MINERVA

Category	Badges
Release
Core
Quality
Embedded Constraints
Security
Hardware Targets
Footprint

Minimal Inference Engine for Robust, Verifiable, and Authenticated ML Version 1.3.0 - "Athena"

Small. Secure. Certain.

Minerva is a pure C ML inference library for microcontrollers, from ATtiny85 to STM32, with military-grade security properties. It runs encrypted, integrity-verified neural networks with constant-time execution, anti-glitch canaries, blinded LUT activations, output authentication, and zero dynamic allocation.

The smallest supported target is an ATmega328P (32 KB flash, 2 KB RAM). A 3-layer MLP runs in ~14.5 KB flash at ~28 ms/inference including all security overhead.

The Three Minerva Laws

I. Certainty - Minerva never produces output from an unverified model. Integrity checking is not optional.

II. Silence - Minerva reveals nothing about weights, activations, or intermediate state through timing, power, or output behavior.

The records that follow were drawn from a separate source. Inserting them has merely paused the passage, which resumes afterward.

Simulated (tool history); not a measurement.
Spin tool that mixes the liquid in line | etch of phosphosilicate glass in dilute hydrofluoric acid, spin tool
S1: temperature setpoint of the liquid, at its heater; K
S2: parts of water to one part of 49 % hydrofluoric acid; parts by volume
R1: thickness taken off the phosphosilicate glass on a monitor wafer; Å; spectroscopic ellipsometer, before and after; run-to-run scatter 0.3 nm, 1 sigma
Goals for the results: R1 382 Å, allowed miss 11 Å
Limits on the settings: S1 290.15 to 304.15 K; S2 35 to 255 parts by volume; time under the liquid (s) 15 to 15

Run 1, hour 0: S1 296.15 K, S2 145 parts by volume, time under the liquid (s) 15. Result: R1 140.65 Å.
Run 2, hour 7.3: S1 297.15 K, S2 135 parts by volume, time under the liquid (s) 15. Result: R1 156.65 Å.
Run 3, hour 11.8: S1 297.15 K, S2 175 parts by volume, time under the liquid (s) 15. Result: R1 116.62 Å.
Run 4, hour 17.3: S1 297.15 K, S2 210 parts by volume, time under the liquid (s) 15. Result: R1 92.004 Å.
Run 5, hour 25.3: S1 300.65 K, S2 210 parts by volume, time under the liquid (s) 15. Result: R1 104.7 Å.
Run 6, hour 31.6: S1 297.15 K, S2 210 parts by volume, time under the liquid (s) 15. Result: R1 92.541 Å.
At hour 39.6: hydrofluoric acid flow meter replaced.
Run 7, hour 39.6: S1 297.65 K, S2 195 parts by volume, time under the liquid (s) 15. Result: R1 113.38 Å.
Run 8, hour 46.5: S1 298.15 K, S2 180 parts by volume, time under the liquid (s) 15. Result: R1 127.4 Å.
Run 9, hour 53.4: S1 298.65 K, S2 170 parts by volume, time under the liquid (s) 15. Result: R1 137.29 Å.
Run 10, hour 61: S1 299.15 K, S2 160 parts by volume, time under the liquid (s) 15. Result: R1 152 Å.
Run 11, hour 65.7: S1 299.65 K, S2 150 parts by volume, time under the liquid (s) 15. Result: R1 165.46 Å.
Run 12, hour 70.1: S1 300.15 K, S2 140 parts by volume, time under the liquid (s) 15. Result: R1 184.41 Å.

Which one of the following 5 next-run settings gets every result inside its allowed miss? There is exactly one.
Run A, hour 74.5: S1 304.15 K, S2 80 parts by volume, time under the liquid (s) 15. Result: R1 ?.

III. Stillness - Minerva never allocates dynamically. Every byte it will ever use is known at compile time.

Features

Feature	Details
Architectures	MLP, 1D CNN, Binary Neural Network (BNN)
Quantization	Q8 (int8), Q4, Binary (1-bit XNOR+popcount)
Weight encryption	ChaCha20-256, RFC 7539, constant-time
Integrity	BLAKE2s-256 keyed MAC, encrypt-then-MAC
Accumulator	int32_t throughout -- no overflow for any layer width
Anti-glitch	SRAM canaries + double-run comparison
Blinded LUT	Offset-masked activation scan, Law II hardening (v1.1)
Output auth	Per-inference session MAC, replay prevention (v1.1)
Allocation	Zero. Static buffers only.
Targets	ATtiny85, ATmega328P, ATmega2560, STM32F0/F4, Host
Compiler	Python: float model to encrypted C arrays + debug dump

Quick Start

1. Configure

Edit include/mnv_config.h:

#define MNV_TARGET_ATMEGA328P
#define MNV_ARCH_MLP
#define MNV_QUANT_Q8

#define MNV_INPUT_SIZE    8U
#define MNV_LAYER_0_SIZE  16U
#define MNV_LAYER_1_SIZE  8U
#define MNV_OUTPUT_SIZE   4U

2. Compile model

# One-time: generate device key
python compiler/minerva_compile.py --gen-key key.bin

# Compile trained model
python compiler/minerva_compile.py model.npz \
    --key key.bin --target atmega328p --quant q8

# Optional: dump decrypted weights for Python-side validation
python compiler/minerva_compile.py model.npz \
    --key key.bin --target atmega328p --dump-weights

3. Use in firmware

#include "minerva.h"
#include "weights.h"   // generated
#include "secrets.h"   // defines MNV_DEVICE_KEY

static mnv_ctx_t ctx;

void setup(void) {
    if (mnv_init(&ctx, &mnv_model) != MNV_OK) fatal();
    mnv_seed_prng(&ctx, read_adc_noise()); // hardware entropy
}

void loop(void) {
    int8_t input[MNV_INPUT_SIZE]   = { /* sensor data */ };
    int8_t output[MNV_OUTPUT_SIZE] = { 0 };

    if (mnv_run_with_model(&ctx, &mnv_model, input, output) == MNV_OK) {
        uint8_t cls = mnv_ct_argmax(output, MNV_OUTPUT_SIZE);
        act_on_class(cls);
    }
}

Resource Budget

Target: ATmega328P, Model: MLP 8->16->8->4, Q8

Resource	v1.1	v1.2	Budget
Flash	14,438 B	14,494 B	32,768 B
SRAM	1,442 B	1,488 B	2,048 B
Inference time	~26 ms	~28 ms	--
Flash delta	--	+56 B	int32 accumulator

The +56 B flash and +2 ms for int32 accumulator is the correct engineering tradeoff: int16 overflows for any layer with more than 2 inputs.

What Changed in v1.2

Bug 1 -- BLAKE2s rotation direction (critical, security)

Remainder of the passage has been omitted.